Visiting Paternal Ancestors’ Graves
So, my ancestors were pretty pissed off with me a few weeks ago, my paternal ancestors that is. You see, I was raised close to my maternal side of the family. We only visited my dad’s family once a year if that and only when I was very small (after his parents died, we didn’t make the trek every year). I’ve struggled for years to develop a close relationship with that side of my dead. Whereas I am quite close to specific individuals on that side of my ancestral line, as a whole we struggle to communicate and connect. This is especially so of the very old ones, the protectors of the lineage. They had wanted me to visit what graves were available to me (my grand parents, aunt and uncle, and some cousins are buried in Albany about two hours away from me) but up until now I hadn’t. I had, however, visited the graves of maternal dead in MD and PA, easily four or five hours away several times. This did not sit well with my Lithuanian dead. They’re very high protocol (which pisses me off to no end, I cannot tell you, though they’re right to be so) and this was not proper protocol. So Easter Sunday I highed my ass off to Our Lady of Angels cemetery in Albany to make offerings and visit with my dead.
The trip itself was pretty uneventful. It’s a pretty straight shot from my home. I bought flowers the day before but made that offering at my ancestor shrine. The flowers were just so pretty as they were and the bouquet huge I thought it best to leave them at the shrine. I brought fresh water and other offerings for the cemetery. Usually when I go to a cemetery, I can make an offering and quick prayer to the cemetery spirit or to my ancestors and almost immediately find the grave that I’m looking for. That was not the case this time. I asked my ancestors for help and they said “get out and walk.” Did I mention they were pissed? I walked around for an hour, found the grave of a couple of cousins, eventually found my aunt and uncle. I asked the wind God Kari for guidance and unusual birds kept flying in a particular direction. I followed them but coiuld not find my grandparents’ grave. I did find a couple of cousins who died in WWI and II.
Finally, pissed off – because it was clear they were fucking with me – I called on Hermes and begged for His help. Essentially, I went over their heads. Immediately he told me to stop the car (I’d gotten back in to drive to various parts of the cemetery) and get out and walk in a particular direction. I did this and after a yard or so He told me to look down and right there was my grandparents’ grave. (Hail to You, Hermes, and thank You!). Thing is, I’d walked past it and looked at it at least three times before that (it was only a couple of graves over from one of my cousins). My dead were keeping me from seeing it, testing me, seeing if I would stay the course and find them. Fuckers.
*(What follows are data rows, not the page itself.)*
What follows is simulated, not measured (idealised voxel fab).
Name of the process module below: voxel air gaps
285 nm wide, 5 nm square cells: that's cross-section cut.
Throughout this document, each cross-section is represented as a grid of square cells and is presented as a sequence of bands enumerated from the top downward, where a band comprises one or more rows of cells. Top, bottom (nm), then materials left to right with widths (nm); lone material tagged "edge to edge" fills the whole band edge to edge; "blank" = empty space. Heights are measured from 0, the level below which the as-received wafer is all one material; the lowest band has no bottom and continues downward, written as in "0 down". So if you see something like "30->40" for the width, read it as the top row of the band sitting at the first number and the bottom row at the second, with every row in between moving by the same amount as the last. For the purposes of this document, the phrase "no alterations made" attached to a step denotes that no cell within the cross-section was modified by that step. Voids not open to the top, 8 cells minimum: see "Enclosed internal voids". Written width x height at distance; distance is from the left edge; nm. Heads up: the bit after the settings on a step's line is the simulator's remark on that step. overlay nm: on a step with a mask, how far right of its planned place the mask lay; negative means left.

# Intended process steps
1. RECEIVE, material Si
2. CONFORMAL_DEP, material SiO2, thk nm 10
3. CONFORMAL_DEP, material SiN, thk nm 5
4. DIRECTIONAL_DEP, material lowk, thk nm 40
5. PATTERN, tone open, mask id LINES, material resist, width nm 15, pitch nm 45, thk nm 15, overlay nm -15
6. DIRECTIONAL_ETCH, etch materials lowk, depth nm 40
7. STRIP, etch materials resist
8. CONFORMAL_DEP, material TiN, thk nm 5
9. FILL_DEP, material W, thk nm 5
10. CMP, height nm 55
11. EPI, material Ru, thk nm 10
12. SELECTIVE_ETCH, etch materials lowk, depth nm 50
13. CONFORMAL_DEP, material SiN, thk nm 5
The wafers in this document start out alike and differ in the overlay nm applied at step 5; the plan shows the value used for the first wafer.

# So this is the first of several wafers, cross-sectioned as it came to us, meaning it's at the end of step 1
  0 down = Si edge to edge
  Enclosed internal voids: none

So I made my offerings, and promised to go back in June. By the time I got home and hit my ancestor shrine I could already feel the difference, a positive one, and was immediately gifted with several cemetery songs. (Our tradition is big on songs). The visit helped smooth out things with that line and since I’ve had one of them step forward to help specifically with communication, which is a blessing.
I’ve always found joy in engaging with the Gods…sometimes it sucks, sometimes there is great pain, but there is also, usually joy. That’s not ancestor work for me. There’s no joy in dealing with the dead for me. There is duty and satisfaction. I find the protocols they demand irritating and often have to fight with myself to do them, even though I know I should. I often resent having them demand things. I serve the Gods not human beings, and my father’s line is very rigid – they are hard people, from a hard land, and that stubborn grit enabled them to survive. It rubs me the wrong way though, when someone who was once human expects obedience that I will ever only give to the Gods. So we wrangle. But at the same time, as much as we fight, I know they have my back and that is an awesome feeling. We can bitch and fight and cuss and moan but when the chips are down, my dead have my back and I’m fiercely proud that they were the last people in Europe to abandon their ancestral traditions (the Lithuanians didn’t abandon their polytheism until the late fifteenth century). Everything else we’ll work out eventually. Half of ancestor work is learning how to communicate, not just learning how to communicate with our dead, but our dead learning how to communicate with us. It takes time. It’s messy, but it’s worth it.
Now some pictures.
This was the first grave I found. I believe Tapila is the sister of my grandfather.
Then here is one of the cousins (I can’t tell exactly how we’re related …once you start getting into cousins x times removed I find it confusing lol). I’d have made offerings to them anyway because they’re military dead, but I was pleased to find them (after making a desperate prayer to Loki….Loki, Kari, and Hermes really had my back that day).
Here is my aunt and uncle. I never got along with Julia in life for a number of reasons but after death her husband (who was one of the first ancestors I started venerating) helped bring us into accord and now she is one of my strongest of Disir. I have a photo of her as a young woman and she was quite lovely, a dead ringer for Marlene Dietrich.
And finally, finally here is the grave of my grand parents. Halle-fucking-lujah.
Next time I will bring flowers to the cemetery. Sometimes cemeteries are quiet but this one had a lot of chatty dead. I told my dead that if I’d been able to choose their grave stones, it wouldn’t be any of these nice, simple, conservative monuments. No, if I’d been able to choose, you’d be able to see that sucker from space. LOL.